Monday, February 18, 2008

Are Narcissists Unable to Control Themselves?

If you know a malignant narcissist, you already know the answer to that question. Here's an example that fits their MO.

Narcissist walks into a room. There is a young, unmarried female colleague or his wife. He takes a quick glance around and sees that no one else is there. Then he abuses the woman, cruelly mocking her in some shocking way.

Several hours later, he enters the same room. There she is again. But this time a half-dozen other people are present as well. He goes up to her and accosts her in the friendliest tone, complimenting her on something and just really gobbing the make-up on his image.

There. That's dispensing with the gobbledygook of fuzzy abstractions and stating the proposition in concrete terms that even a professor of psychology can understand. The scenario I described above is the MO of the narcissist. It is common knowledge, and no one denies it.

Now, ask that question again: Are those poor, poor narcissists unable to control themselves?

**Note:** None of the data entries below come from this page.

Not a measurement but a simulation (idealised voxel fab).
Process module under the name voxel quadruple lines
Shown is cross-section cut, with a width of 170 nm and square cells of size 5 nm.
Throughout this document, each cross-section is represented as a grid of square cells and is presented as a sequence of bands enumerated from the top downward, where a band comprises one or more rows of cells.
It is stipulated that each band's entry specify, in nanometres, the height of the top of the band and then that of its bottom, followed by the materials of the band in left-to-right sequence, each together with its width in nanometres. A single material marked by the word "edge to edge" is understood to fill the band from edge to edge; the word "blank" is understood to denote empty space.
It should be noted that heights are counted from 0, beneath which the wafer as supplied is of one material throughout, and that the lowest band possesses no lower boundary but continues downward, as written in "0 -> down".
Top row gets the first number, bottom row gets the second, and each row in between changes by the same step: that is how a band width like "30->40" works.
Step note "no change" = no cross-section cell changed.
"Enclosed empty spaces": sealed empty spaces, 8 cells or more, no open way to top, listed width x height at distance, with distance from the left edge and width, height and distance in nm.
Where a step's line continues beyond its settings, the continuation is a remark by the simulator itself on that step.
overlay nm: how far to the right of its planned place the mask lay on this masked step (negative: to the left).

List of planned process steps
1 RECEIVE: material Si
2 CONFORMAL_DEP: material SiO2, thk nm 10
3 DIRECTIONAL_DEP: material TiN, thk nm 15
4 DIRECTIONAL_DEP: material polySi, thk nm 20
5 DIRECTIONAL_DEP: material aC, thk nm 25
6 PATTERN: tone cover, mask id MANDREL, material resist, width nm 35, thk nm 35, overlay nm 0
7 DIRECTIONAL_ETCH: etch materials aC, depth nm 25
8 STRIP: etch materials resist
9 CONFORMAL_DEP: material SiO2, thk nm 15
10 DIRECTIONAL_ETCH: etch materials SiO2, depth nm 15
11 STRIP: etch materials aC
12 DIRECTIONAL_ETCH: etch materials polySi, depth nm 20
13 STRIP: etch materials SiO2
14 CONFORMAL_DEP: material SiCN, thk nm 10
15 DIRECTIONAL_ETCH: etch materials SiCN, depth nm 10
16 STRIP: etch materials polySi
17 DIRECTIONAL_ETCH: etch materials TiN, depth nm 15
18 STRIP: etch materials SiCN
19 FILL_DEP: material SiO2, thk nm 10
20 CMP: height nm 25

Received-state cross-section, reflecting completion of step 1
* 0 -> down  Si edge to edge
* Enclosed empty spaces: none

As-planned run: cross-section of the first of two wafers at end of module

And, by the way, what was that song and dance about them not "meaning" to hurt people?

If the narcissist resisted his predatory urges the second time, he could have resisted them the first time.

Reasonable people can and do disagree about many things, but this is not one of them. There is a definite right and wrong answer to this question, and only the willfully blind and irrational refuse to know that narcissists can and do control their behavior.

In fact, they calculate it.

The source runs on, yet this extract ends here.